Going on a trip and want to get the most out of your new camera? Or maybe you just want to take the best photos your smartphone can take. Don't have a camera at all? Then you might be interested in reading Sony A6000 Review & Unboxing. Either way, our simple tips will make you a much better travel photographer in no time.

Know Your Camera

Let's start with a very important tip which is that you need to know how your camera works. Practice, practice, practice. Then go practice some more, but do it all at home before you travel.

Have Camera Ready

Seems simple enough but having your camera ready to shoot is a huge part of taking great photos. If it's locked away in the car, your hotel room, or even in your backpack you're far less likely to use it. Keep it out, keep it ready to go. When a shot presents itself you simply turn it on, pop the lense cover off, and starting shooting.

Go Early / Stay Late

The best time for taking outdoor photographs are during the so called "golden hours". These special times happen about an hour after sunrise and about an hour before sunset. Getting up early for those morning shots will pay off with excellent lighting conditions and you'll probably have fewer tourists to deal with as well.

Add People

Adding people to your photo brings in a sense of scale that otherwise may not be there. It's hard to visualize how big something like the Grand Canyon is but add a person somewhere in the shot and it all just makes sense to the viewer.

Go Low

We all tend to stand up and take our shot but it's often better to change your perspective a bit. Try dropping down to your knees for a different view of your subject. This is especially true when taking photos of children but works for all types of scenes.

Go High

On the opposite side, elevating your camera can add a whole different look to your shot. Look for ways to get up higher for a new perspective. Hills, stairs, and tall buildings are just some of the many ways to add height.

Travel Light

There's nothing fun about dragging around 50 pounds of camera equipment as you travel. For most amateur travel photographers you just need your camera, an extra battery or two, maybe a lightweight tripod (see Sony VCT-R100 Lightweight Compact Tripod Review) or monopod, and maybe a second lense.

Composition

Learning how to best frame a shot takes a lot of time and practice. Flip through professional photographs online and start to look at how the images are framed up. Rarely do you want to find a subject and center it in the middle of your frame. Try moving it off to one side instead.

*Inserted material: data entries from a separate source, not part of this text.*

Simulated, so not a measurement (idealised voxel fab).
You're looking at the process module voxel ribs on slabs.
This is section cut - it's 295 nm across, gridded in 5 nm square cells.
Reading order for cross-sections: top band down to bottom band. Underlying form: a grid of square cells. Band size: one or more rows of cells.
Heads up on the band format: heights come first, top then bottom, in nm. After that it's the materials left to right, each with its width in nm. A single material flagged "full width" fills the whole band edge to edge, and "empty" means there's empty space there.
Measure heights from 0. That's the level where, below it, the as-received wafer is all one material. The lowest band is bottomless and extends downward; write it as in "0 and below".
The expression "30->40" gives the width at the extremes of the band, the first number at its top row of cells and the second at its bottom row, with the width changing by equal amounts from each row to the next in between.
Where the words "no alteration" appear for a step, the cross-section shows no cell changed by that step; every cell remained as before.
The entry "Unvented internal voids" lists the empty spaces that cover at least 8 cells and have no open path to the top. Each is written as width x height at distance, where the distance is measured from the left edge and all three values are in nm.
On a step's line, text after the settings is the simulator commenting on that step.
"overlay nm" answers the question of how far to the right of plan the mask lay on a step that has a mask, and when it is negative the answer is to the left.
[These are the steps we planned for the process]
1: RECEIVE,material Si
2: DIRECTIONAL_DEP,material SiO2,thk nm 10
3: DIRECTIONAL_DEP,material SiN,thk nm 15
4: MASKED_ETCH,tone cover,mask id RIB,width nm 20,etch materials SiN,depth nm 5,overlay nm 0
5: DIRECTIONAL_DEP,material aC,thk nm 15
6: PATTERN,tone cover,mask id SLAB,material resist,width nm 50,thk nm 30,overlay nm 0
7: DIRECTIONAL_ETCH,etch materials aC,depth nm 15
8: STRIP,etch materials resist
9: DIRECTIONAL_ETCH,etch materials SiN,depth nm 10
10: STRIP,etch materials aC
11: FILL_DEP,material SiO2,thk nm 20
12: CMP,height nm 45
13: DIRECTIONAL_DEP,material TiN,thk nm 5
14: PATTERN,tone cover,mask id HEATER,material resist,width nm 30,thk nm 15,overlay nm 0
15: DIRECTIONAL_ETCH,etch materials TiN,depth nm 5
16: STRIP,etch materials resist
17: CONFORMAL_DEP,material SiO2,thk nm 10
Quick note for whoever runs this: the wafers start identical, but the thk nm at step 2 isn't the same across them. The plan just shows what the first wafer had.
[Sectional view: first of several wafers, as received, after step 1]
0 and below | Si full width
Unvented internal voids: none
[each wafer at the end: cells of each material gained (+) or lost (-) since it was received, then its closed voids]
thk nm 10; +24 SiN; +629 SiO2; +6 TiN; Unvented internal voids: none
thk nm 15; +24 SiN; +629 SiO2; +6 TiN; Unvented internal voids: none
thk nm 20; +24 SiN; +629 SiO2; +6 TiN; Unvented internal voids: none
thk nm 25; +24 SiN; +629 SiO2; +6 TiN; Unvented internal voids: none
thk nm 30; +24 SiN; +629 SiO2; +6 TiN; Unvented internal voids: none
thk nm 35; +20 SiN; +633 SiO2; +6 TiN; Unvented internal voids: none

Shooting landscapes? Avoid having the horizon right in the middle of your photograph. Instead, put the horizon around 1/3 of the way in from the top or bottom of your frame. Adding other elements (tree branches for example) is a great way to further add some drama to an otherwise boring landscape photo.

Straighten Your Horizons

This is important for all photos, but it's critical for landscape photos that have a horizon in them. Straighten the horizon! Hold your camera so the horizon is as straight as possible in the frame. Later on you can further straighten it in your editing software as needed.

There are few things that stand out more than a horizon shot (beach, ocean, sky, etc) that is crooked. And before you try and tell me that your "tilt" is intentional and artistic understand that tilted horizons rarely look good, even if intentional and artistic. Keep them straight and your photo will look infinitely better.

Shoot Wide

I think we all tend to overuse that zoom feature. The first rule is, don't zoom on a smartphone because you're not going to hold it steady enough and any type of "digital" zoom is pointless. Assuming you have a real camera, avoid zooming in if you can't stabilize the camera well (tripod, monopod, etc).

If you do zoom, try to avoid over zooming. Cameras these days create very large photos (in terms of pixels) so you're often better shooting a wider photo (not zoomed in) and cropping the image later on in your editing software.

Zoom In

I know, I know. I just told you to shoot wide and don't zoom in. But there times when it makes sense to zoom in and really capture the detail in a close up subject. Food photos are a great example of when it makes sense.

RAW

If your camera offers the option to shoot in RAW, then shoot in RAW if you plan to do any major image editing in programs like Lightroom. The RAW file format creates much larger file sizes than JPG, but these uncompressed RAW images have much more photograph data in them and allow for much more controlled editing later on.

HDR

Feeling advanced? Try shooting with your camera's HDR function. HDR stands for High Dynamic Range. Most newer cameras will automatically do a set of bracketed HDR-ready exposures. Meaning, you push the shutter button and your camera takes 3-7 photos all at once. Each photo will have a different exposure setting.

Start with a 3 bracketed exposure setting and your camera will take one correctly exposed photo, one underexposed, and one over exposed. Combine the 3 shots together using a program like Lightroom and your images will pop like never before.

Backup

Want to make yourself sick? Then take all of your travel photos on a single memory card, don't back them up, then lose the card or let your camera get stolen with the card in it. Yea, that will make you sick fast.

To avoid that, backup your photos at the end of each day. This can be as simple as copying them to your laptop or bringing several memory cards and using one per day while keeping the rest in a safe place (hotel safe, etc).

Have Fun

Having fun is probably the single most important tip we can offer. If you're not having fun photographing your travels, then you aren't having fun while you travel. If you can't have fun while traveling then what's the point of traveling at all?